10,000 routers hacked and have become more secure | Wifi-Hacking |
In a surprising and unprecedented incident, 10,000 home
based routers have been hacked and in a surprising turn of events, these
routers have become more secure. It seems that the malware has been implemented
by a White Hat hacker who intends to identify vulnerability in the routers and
prompt the users to address the security related issues and change their
passwords. According to Symantec, the application cleans the routers of any
suspicious malware and then asks the users to change their password to
something more complicated.
Malware is a term that is generally has a negative
connotation and hence a malware capable of improving security of a system is
something unheard of. The name of the application is Wifatch software and gets
installed on Linux operating system based routers. It works through a peer to
peer network and when it detects a Telnet port which is vulnerable, the
application shuts down the port. Telnet ports generally have easy to crack
passwords and are therefore highly vulnerable to attacks.

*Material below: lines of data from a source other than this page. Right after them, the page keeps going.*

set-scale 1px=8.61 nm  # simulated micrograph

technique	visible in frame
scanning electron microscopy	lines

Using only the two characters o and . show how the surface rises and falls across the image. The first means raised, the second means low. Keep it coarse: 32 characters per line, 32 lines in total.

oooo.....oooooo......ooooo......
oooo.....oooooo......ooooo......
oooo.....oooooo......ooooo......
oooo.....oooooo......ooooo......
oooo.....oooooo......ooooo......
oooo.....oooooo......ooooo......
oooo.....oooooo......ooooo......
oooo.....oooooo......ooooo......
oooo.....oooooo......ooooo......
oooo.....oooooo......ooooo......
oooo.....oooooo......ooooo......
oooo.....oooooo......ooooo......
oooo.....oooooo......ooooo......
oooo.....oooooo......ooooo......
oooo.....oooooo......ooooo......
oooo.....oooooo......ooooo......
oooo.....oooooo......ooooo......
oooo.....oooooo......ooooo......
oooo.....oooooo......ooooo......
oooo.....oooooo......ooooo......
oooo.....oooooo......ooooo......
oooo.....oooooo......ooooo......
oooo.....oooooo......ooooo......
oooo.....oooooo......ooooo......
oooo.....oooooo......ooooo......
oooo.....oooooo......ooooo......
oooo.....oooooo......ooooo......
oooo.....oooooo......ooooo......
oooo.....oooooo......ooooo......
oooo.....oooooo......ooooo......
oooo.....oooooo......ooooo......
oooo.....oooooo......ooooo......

Wifatch updates the firmware of the routers and asks the
users for changing the passwords. It also has a module for detecting common malwares
and therefore efficiently identifies them and eliminate them. The application
is highly effective against DDoS or distributed denial of service attacks
carried out by other malwares.


A signature included in the email belongs to Richard
Stallman, a supporter of free software. It does seem that the authors of the
code intentionally did not hide it so that everyone can look at the code. Mario
Ballano, a Symantec researcher has however stated that although Wifatch has
good intentions, the methods used by it is similar to that of a malware and
therefore they will consider the application as a malware although unlike other
malwares, it does not breach the security but enhances it.